GR8 Pixel Plotting (assembly)

damosan · December 22, 2020

See attached code below. I'm calling this from a C program - it uses graphics mode 8 but only plots 256x192 so I can use bytes. YB, XB, and ARGUMENT are zero page. yindexhi, yindexlo, byteoffset256_table and bitmask_table are lookups. It works pretty well plotting 49k pixels in about 106 jiffies.

I can replace the JSR/RTS with two JMPs (saving about 6 cycles per pixel - a little less if I do a jump indirect back to the caller).

I've been staring at this for a while so I might be overlooking something short of inlining this.

Thanks.

;;;
;;; _plot_pixel_256 should be called the first time we plot on a
;;; new row.  As long as we're plotting on the same row we can
;;; call _plot_pixel_256_fast as the only item that changes is the
;;; column.
;;; 
_plot_pixel_256:
	ldy	yb		      ; load row
	lda	yindexhi,y	      ; get row address
	sta	argument+1	      ; argument = memory to write to
	lda	yindexlo,y
	sta	argument
_plot_pixel_256_fast:		      ; call this if we're writing to same row
	ldx	xb		      ; load column
	ldy	byteoffset256_table,x ; get byte offset (4 - 35)
	lda	(argument),y	      ; load screen byte
	eor	bitmask_table,x	      ; xor it with pixel bitmask
	sta	(argument),y	      ; store it back to screen byte
	rts

drac030 · December 22, 2020

Having each display line at address $yy00 one could perhaps shorten the first 5 instructions.

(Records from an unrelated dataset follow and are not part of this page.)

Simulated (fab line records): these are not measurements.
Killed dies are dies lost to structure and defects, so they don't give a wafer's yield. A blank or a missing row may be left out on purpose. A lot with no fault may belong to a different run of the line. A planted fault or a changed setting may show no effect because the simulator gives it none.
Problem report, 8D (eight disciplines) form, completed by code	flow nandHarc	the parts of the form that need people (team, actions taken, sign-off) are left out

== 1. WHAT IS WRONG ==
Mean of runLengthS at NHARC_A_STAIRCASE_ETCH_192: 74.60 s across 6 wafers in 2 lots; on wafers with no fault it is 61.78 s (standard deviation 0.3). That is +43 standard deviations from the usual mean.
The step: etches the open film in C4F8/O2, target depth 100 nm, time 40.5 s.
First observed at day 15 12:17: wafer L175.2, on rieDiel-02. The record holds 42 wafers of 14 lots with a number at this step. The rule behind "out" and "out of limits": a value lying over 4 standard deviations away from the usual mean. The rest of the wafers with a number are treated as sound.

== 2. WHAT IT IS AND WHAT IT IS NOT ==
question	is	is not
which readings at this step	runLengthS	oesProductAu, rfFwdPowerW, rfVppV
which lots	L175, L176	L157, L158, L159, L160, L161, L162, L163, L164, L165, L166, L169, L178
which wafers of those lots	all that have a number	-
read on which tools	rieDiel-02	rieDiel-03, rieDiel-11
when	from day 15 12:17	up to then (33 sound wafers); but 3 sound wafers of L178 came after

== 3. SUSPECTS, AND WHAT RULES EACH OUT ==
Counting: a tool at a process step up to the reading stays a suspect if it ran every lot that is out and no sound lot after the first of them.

damosan · December 22, 2020

30 minutes ago, drac030 said:

Having each display line at address $yy00 one could perhaps shorten the first 5 instructions.

Using cc65 I believe I'd have to edit the config file to create a number of special 0xff byte segments - then define the tables to reside in these segments. Then it should be possible to do a 2 byte vs. 3 byte lookup?

danwinslow · December 22, 2020

I don't think you'd HAVE to do all the config stuff. You could just lay out a larger space and do your addressing inside of that, I think. Anyway even if you made the segments you'd still waste some memory because it couldn't pack around them all most likely anyway.

damosan · December 23, 2020

As an aside I'm pushing 17k pixels per second - though I'm limiting it to 255x192 so I can push bytes. I modified the config file to put the buffers into page aligned memory. I'm going to mess around with the ZP loads.

ivop · December 23, 2020

Perhaps you can also try using narrow playfield (see $D400/DMACTL). It also saves on Antic DMA cycles.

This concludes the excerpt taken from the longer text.